JMA Website Restructure

JMA Website Restructure

A website update focused on clearer content structure and a more consistent browsing experience.

DURATION

September 2024 - January 2025

ROLE

UI / UX Designer

TOOL

Figma, Webflow

01. OVERVIEW

As a freelance UI/UX designer, I worked with Julian McIntosh Architects to restructure their website at a key moment. The studio was expanding beyond architecture into interiors, branding, and digital services under a new offering called JMA+. The challenge was making an expanding studio feel coherent and easy to navigate, not more confusing.

02. PROBLEM

Early client conversations revealed three connected issues with the existing website.

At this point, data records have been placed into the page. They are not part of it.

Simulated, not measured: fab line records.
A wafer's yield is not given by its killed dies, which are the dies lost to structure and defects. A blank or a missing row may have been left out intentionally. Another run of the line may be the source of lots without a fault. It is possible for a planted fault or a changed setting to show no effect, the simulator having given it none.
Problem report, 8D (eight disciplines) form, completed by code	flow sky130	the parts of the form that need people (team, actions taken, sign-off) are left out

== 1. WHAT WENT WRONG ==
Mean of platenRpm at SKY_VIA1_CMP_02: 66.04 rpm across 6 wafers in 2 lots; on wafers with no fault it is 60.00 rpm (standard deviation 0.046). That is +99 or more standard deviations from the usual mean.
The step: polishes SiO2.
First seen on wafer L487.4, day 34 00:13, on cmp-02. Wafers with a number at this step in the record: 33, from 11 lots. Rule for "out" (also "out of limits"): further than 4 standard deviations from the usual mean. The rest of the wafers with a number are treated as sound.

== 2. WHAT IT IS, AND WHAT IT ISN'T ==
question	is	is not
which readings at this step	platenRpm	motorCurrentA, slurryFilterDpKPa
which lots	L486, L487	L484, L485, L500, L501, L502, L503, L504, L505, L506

First, the homepage did not communicate the studio clearly.
It consisted of a single full-screen image with a tagline followed directly by the footer, giving visitors no quick understanding of who JMA was, what the studio did, or how its work was organised.


Second, there was no structure in place for JMA+.
The new offering had no dedicated page, navigation path, or supporting content, meaning it effectively did not exist within the site experience.


Third, the site lacked visual consistency and hierarchy.
Interior pages such as What we do, About, and Contact opened immediately with text, without a visual entry point or a clear page structure. As a result, the experience felt fragmented and difficult to navigate.

03. PROCESS

Discovery

I began by auditing the existing site structure, mapping where the information hierarchy broke down and where visitors were likely losing context. The homepage was visually led but informationally empty. Interior pages had no consistent visual entry point, making the overall experience feel fragmented.

Client Alignment

I worked with the client to turn a broad brief into clear priorities: strengthen the homepage message, organise project browsing, introduce JMA+, and unify the interior pages.

Shared visual references helped define the design direction, while early low-fidelity concepts focused discussion on layout and structure.

Iteration

Several rounds of revision followed, refining how content was prioritised, how pages were sequenced, and how to handle dense project content without overwhelming the reader.

04. FINAL OUTCOME

Homepage

Homepage

The homepage was rebuilt from the ground up. A DISCOVER JMA section was introduced to briefly explain the studio's offer before leading visitors into the work. Projects were reorganised into a categorised grid with filters for Recent, Culture, Residential, and Commercial. A services summary and an enquiry CTA were added to give visitors a clear next step.

Page Consistency

Page Consistency

Every interior page previously began immediately with text. A full-width hero image was introduced at the top of each page to create a visual entry point, and a consistent layout system was applied across headings, text blocks, imagery, and spacing to make the site feel coherent throughout.

JMA+ Page

JMA+ Page

A new JMA+ page was designed from scratch to introduce the studio's expanded offering. The page was structured across three clear sections covering what JMA+ is, its motivation and approach, and the services it provides. JMA+ was also added to the main navigation, making it a visible and first-class part of the site.

Project Detail Pages

Project Detail Pages

Project pages contained dense, long-form content. To prevent pages from feeling overwhelming, expandable sections were introduced allowing users to reveal and collapse content progressively based on their interest.

05. REFLECTION

This project taught me how to work within a brief that starts vague and becomes defined through the process. Navigating the tension between the client's visual preferences and cleaner UX decisions, and knowing which decisions were mine to own, was one of the most valuable parts of this experience.

Looking back, there are areas I would approach differently. Some text and colour combinations across the site, including light text over bright imagery and low-contrast body text, do not meet WCAG accessibility standards. These were decisions shaped by the visual direction at the time, but accessibility is something I would advocate for more clearly from the start of the process in future projects.

If given more time, I would also have validated the structural changes through usability testing, particularly around project discoverability and the expandable content sections.